Overview of "The Burer-Monteiro SDP method can fail even above the Barvinok-Pataki bound"

Keywords: Non-convex optimization, rank-constrained semidefinite programming, optimization on smooth manifolds

Overview: The so-called Burer-Monteiro method is an extremely popular heuristic for solving semidefinite programs (SDPs) in practice, and there has been much recent interest in obtaining a better theoretical understanding of its empirical success. The method, pioneered by Burer and Monteiro in the early 2000s [BM03, BM05], involves solving an SDP of the form

\[\begin{align} \label{eq:SDP} \tag{SDP} \begin{split} &\min_{X \in \mathbb{S}^{n \times n}} \langle C, X \rangle \\ \text{s.t. } &\langle B_i, X \rangle = b_i \text{ for all $1 \le i \le m$}, \\ &X \succeq 0, \end{split} \end{align}\]

by instead solving the factorized “reformulation”

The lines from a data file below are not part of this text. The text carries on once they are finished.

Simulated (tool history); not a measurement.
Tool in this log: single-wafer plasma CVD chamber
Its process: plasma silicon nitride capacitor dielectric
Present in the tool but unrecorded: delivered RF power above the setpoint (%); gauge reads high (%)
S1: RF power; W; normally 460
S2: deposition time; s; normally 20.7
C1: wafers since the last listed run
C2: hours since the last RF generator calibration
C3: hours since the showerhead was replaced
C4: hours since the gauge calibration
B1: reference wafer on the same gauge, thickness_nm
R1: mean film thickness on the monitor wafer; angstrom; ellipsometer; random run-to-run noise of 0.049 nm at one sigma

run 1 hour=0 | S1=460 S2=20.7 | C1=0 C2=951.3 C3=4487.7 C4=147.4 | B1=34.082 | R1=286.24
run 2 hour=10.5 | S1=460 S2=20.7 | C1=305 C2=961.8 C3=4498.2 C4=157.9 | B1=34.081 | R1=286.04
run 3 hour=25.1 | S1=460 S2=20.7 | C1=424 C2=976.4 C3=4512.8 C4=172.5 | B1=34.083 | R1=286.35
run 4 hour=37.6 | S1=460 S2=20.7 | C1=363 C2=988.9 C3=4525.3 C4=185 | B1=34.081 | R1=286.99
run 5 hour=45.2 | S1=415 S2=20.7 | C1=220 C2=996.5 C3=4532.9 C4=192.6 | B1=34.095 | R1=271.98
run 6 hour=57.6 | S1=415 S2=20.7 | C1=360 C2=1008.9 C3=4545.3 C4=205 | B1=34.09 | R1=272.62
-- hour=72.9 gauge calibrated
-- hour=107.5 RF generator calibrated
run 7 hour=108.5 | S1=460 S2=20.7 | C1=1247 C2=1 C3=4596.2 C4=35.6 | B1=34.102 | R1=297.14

\[\begin{align} \label{eq:BM} \tag{BM} \begin{split} &\min_{Y \in \mathbb{R}^{n \times p}} \langle C, YY^\top \rangle \\ \text{s.t. } &\langle B_i, YY^\top \rangle = b_i \text{ for all $1 \le i \le m$}. \\ \end{split} \end{align}\]

Here, $C, B_i \in \mathbb{S}^{n \times n}, b_i \in \mathbb{R}.$

If $\bar{Y} \in \mathbb{R}^{n \times p}$ is an optimum for (BM), the hope is that $\bar{Y} \bar{Y}^\top \in \mathbb{S}^{n \times n}$ is an optimum for (SDP). Thus, the idea is to obtain $\bar{Y}$ (and therefore $\bar{Y} \bar{Y}^\top$) by solving (BM) using nonlinear programming methods like ALM or manifold-based algorithms like Riemannian gradient descent or a Riemannian trust-region method. The advantage of solving (BM) instead of (SDP) is that when $p \ll n$, the search space of (BM) is much lower dimensional than that of (SDP), so solving (BM) yields significant time and memory savings. (Indeed, memory is a serious bottleneck for large-scale SDPs.)

However, going from (SDP) to (BM) can be viewed as adding a rank constraint ($\text{rank} (X) \le p$) to (SDP), so it is not a priori clear whether

the optimal value is preserved after introducing this rank constraint (in other words, whether there exists an optimal solution for (SDP) with rank at most $p$), and
whether (BM) can be solved to global optimality, since it is a non-convex problem.

In regards to the first barrier, Barvinok and Pataki [Bar95, Pat98] showed that if the feasible region of (SDP) is compact, then there is a global optimum of rank at most $\sqrt{2m}$. Thus, setting $p \ge \sqrt{2m}$ is provably “safe” in regards to the first barrier (and $\sqrt{2m} \ll n$ in the vast majority of applications). The second barrier is more serious, but it was shown in the seminal work of Boumal, Voroninski, and Bandeira [BVB16, BVB18] that when $p \ge \sqrt{2m}$, all second-order critical points of (BM) are globally optimal for generic cost matrices $C$. (This kind of result is often called “benign non-convexity.”)

Combining these results, for generic cost matrices and when $p \ge \sqrt{2m}$, algorithms exist which provably converge to a global optimum $\bar{Y}$ of (BM), for which $\bar{Y} \bar{Y}^\top$ is a global optimum of (SDP). A line of follow-up work [BBJN18, PJB18, CM21] gives polynomial-time convergence guarantees for smoothed instances. However, it was unknown whether this “generic cost matrices” caveat was even necessary. Indeed, the authors of [BVB18] comment (p. 22) that resolving whether this restriction is necessary is key to gaining a deeper understanding of the relationship between (SDP) and (BM).

Our main result (Theorem 1) shows that this restriction is necessary by constructing instances of (BM) with spurious local minima when $p$ is as large as $\Theta(m)$. We use a novel technique involving Riemannian gradient descent to prove local minimality, and furthermore, our construction is for one of the simplest and most canonical instances of (BM): that arising from the famed Goemans-Williamson Max-Cut SDP [GW95]. Our result also complements a nice result due to [BVB18] showing that when $p$ is any larger than the value used in our main construction, there are provably no spurious second-order critical points for any cost matrix. That is to say, we “complete” the story of how benign the non-convexity of (BM) is for different ranges of the parameter $p$.

At a high level, this work provides a more complete picture of the optimization landscape of (BM) (particularly the important instances arising from the Max-Cut SDP). Furthermore, it justifies the use of beyond worst-case paradigms like smoothed analysis to obtain global convergence guarantees for the Burer-Monteiro method.